WCHS and WCJHS begin countdowns to new facilities

By ROGER BIANCHINI
Warren County Report

School years come and school years go, but in Warren County this is a landmark season of, if not change, change on the horizon.

Those pending changes are more readily apparent at Warren County Junior High School, where students will be housed in some newly constructed wings, as well as trailers while the school’s seven-year-old, original wings are refurbished for reopening in the 2007-08 school year as the new Warren County High School.
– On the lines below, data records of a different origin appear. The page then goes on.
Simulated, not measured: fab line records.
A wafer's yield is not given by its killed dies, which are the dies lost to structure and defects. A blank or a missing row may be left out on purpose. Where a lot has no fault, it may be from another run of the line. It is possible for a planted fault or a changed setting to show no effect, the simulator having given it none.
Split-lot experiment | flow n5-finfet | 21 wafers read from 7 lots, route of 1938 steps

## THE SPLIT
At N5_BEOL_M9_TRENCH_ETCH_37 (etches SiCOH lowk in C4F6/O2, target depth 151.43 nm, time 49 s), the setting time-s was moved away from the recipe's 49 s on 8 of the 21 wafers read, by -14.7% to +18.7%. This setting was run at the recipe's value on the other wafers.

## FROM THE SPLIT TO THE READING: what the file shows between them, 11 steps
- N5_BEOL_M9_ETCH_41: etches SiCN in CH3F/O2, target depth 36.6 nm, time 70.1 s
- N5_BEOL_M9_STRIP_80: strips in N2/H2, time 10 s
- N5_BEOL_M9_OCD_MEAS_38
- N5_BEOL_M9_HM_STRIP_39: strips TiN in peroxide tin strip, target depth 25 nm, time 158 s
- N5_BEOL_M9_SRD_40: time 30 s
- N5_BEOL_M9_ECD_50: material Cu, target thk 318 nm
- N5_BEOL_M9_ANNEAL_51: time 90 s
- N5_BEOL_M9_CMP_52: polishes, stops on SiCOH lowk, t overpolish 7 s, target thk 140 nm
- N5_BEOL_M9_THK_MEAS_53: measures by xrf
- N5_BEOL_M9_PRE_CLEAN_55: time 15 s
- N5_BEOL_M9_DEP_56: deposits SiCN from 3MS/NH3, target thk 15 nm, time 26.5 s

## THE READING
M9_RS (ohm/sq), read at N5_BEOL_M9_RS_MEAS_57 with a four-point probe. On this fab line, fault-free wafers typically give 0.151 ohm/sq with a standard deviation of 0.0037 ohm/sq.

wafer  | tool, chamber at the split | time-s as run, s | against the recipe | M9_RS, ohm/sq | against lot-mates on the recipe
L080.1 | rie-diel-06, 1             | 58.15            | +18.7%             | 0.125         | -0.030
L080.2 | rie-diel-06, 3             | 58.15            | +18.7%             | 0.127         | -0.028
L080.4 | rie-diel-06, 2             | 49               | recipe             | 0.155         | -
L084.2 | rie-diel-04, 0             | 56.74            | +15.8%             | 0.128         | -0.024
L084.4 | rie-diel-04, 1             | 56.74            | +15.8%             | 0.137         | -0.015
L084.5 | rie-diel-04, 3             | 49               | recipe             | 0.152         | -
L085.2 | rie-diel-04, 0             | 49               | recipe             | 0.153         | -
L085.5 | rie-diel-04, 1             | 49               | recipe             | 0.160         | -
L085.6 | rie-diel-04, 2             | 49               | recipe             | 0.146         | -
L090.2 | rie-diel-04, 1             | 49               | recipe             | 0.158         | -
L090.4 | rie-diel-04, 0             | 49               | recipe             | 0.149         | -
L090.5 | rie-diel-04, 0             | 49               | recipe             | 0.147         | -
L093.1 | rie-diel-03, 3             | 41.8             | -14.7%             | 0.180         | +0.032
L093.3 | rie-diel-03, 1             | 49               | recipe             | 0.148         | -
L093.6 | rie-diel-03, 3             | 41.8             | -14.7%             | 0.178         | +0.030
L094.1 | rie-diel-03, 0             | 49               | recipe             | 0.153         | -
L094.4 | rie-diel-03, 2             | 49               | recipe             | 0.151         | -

However, the undercurrent of change also pulls hard at students walking the hallways of 66-year-old Warren County High School. For this is that historic community landmark’s final season as what it has been for six and a half decades, the county’s lone public high school. While details and logistics are still being ironed out in the halls of county government, the building occupying the high ground above Luray Avenue is facing future use as a public school, just on a different level as one of two planned renovated middle schools.

For administrators, teachers and the students these are exciting, busy and even worrisome times. WCJHS Principal Andrew Keller addressed the challenges and anticipation of the coming year at his school. One immediate consequence is the temporary return to a post-Labor Day opening to allow more unimpeded summer construction time at WCJHS.

WCJHS evolves

“I think it’s difficult to get the pulse of eighth and ninth grade kids on many levels, and their only association with change last year was that some of their windows were boarded up. But I think the kids on the whole are probably very excited about the fact they’re going to have brand new everything next year. It’s going to be inconvenient this year but I think everybody’s going to accept that inconvenience as a hurdle toward progress.

“It’s going to be a challenge for us this year because we have about 20 trailers around here, some of which are going to be a pretty good distance from our gym. So, we’re going to really have to play around with the time it takes to get from one class to another and routing people through areas to make sure that they can get there not only on time but without having to wear a hard hat. So that’s going to be tough but I think it’s something we certainly can do successfully. Eighth and ninth grade kids are pretty resilient and they will respond to almost anything, really.” Keller said he saw firsthand evidence of that resiliency as an assistant principal at the school seven years ago.

“When we first opened this building up in 1999, we did not have lockers or a gym the first half of the first semester. And teachers and students both responded to that and we really did not have any problems with it. It was inconvenient but we knew it was coming.

“And to be honest, I’m not too concerned about what we’ll face this year. These trailers are pretty nice, it’s not like we’re putting our students in cattle cars, they are good classroom trailers and they’ll have all the things that would have been in their traditional classrooms this year.”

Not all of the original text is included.